RISC-V ELF Transpilation to OpenVM Executable

The OpenVM framework supports transpilation of a RISC-V ELF consisting of the RV32IM instruction set as well as custom RISC-V instructions specified by VM extensions into an OpenVM executable.

Transpiler Framework

The transpiler is a function that converts a RISC-V ELF into an OpenVM executable, where an OpenVM executable is defined as the following pieces of data:

Program ROM
Starting program counter pc_0
Initial data memory

The OpenVM executable forms a part of the initial VM state.

We define a RISC-V machine code block to be a 32-bit aligned contiguous sequence of bits in the RISC-V program memory, where the bit length is variable and a multiple of 32. The code block may contain instructions from standard or non-standard RISC-V ISA extensions, but it may also contain arbitrary bits.

The transpiler is configured upon construction with the set of VM extensions to support. In order to be supported by the transpiler, a VM extension must specify a set of RISC-V machine code blocks and rules for mapping each code block to a sequences of potentially multiple OpenVM instructions.

The transpilation rules must satisfy:

A read or write to the RISC-V program counter corresponds to a read or write to the program counter of the same value in OpenVM. This includes the implicit read of the program counter to fetch the instruction from program code, as well as any implicit pc += 4 advancement in some RISC-V instructions. In transpilations where a single RISC-V code block is mapped to multiple OpenVM instructions (e.g., Kernel Code), the intermediate OpenVM instructions may change the value of the program counter to a program address that is not the start of a RISC-V instruction. It is required that at the end of the RISC-V code block, the program counter is set to the start of a valid RISC-V instruction in the RISC-V machine code.
A RISC-V 32-bit register x{i} read or write access corresponds to an OpenVM memory access at [4 * i: 4]_1 except for writes to x0, see below. The 32-bits of x{i} are represented as 4 little-endian bytes in OpenVM memory.
- A RISC-V code block must never map to any OpenVM instruction that changes the value of [0:4]_1 in OpenVM memory.
A RISC-V 32-bit user memory access of the jth byte in word i corresponds to an OpenVM memory access at [4 * i + j]_2.
If the RISC-V code block is a standard instruction from the RISC-V Instruction Set Manual Volume I: Unprivileged ISA (pdf), then the transpilation rule must map the RISC-V instruction to an OpenVM instruction that follows the RISC-V specification after applying the above correspondences to register and memory accesses.

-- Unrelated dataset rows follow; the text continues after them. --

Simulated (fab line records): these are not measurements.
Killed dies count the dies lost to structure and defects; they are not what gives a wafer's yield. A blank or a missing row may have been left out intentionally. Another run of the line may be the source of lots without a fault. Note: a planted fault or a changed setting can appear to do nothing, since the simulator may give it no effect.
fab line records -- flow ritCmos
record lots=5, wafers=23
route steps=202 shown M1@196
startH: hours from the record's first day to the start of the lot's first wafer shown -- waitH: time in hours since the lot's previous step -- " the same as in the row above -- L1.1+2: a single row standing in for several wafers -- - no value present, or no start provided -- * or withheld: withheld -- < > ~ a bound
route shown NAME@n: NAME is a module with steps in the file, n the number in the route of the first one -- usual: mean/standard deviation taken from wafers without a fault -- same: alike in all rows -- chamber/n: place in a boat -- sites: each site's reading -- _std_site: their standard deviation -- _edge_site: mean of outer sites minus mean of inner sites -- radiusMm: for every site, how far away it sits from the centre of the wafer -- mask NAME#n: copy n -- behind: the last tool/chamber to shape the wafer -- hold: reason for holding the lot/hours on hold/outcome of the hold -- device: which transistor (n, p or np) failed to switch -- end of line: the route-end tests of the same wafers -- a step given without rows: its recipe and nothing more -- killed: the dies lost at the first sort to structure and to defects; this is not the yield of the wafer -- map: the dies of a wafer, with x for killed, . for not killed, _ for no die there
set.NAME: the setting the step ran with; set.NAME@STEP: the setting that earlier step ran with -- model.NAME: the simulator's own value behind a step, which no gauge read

The above requirements, together with the invariants of the OpenVM ISA, imply that transpilation will only be valid for programs where:

The program code does not have program address greater than or equal to 2^PC_BITS.
The program does not access memory outside the range [0, 2^addr_max_bits): programs that attempt such accesses will fail to execute.

A transpiler configuration is only considered valid if there are no two transpilation rules that may map the same RISC-V code block to different OpenVM instructions.

When defining a new VM extension with transpiler support, the associated RISC-V code blocks should be chosen to avoid conflicts with RISC-V code blocks from other pre-existing VM extensions that the new VM extension expects to be compatible with.

Register `x0` Handling

As specified in Section 2.1 of RISC-V Instruction Set Manual Volume I: Unprivileged ISA (pdf), register x0 is hardwired to zero and must never be written to.

The OpenVM ISA treats [0:4]_1 as normal read/write memory and makes no guarantees on memory accesses to this location. The transpiler must never transpile a RISC-V code block to any OpenVM instruction that changes the value of [0:4]_1 in OpenVM memory. For compatibility with the RISC-V ISA, the transpiler must always transpile a RISC-V instruction to an OpenVM instruction that matches the RISC-V specification. In particular, any RISC-V instruction that has rd=x0 must be transpiled to either the NOP OpenVM instruction if it has no side effects or to an OpenVM instruction that executes the expected side effect and does not change the value of [0:4]_1.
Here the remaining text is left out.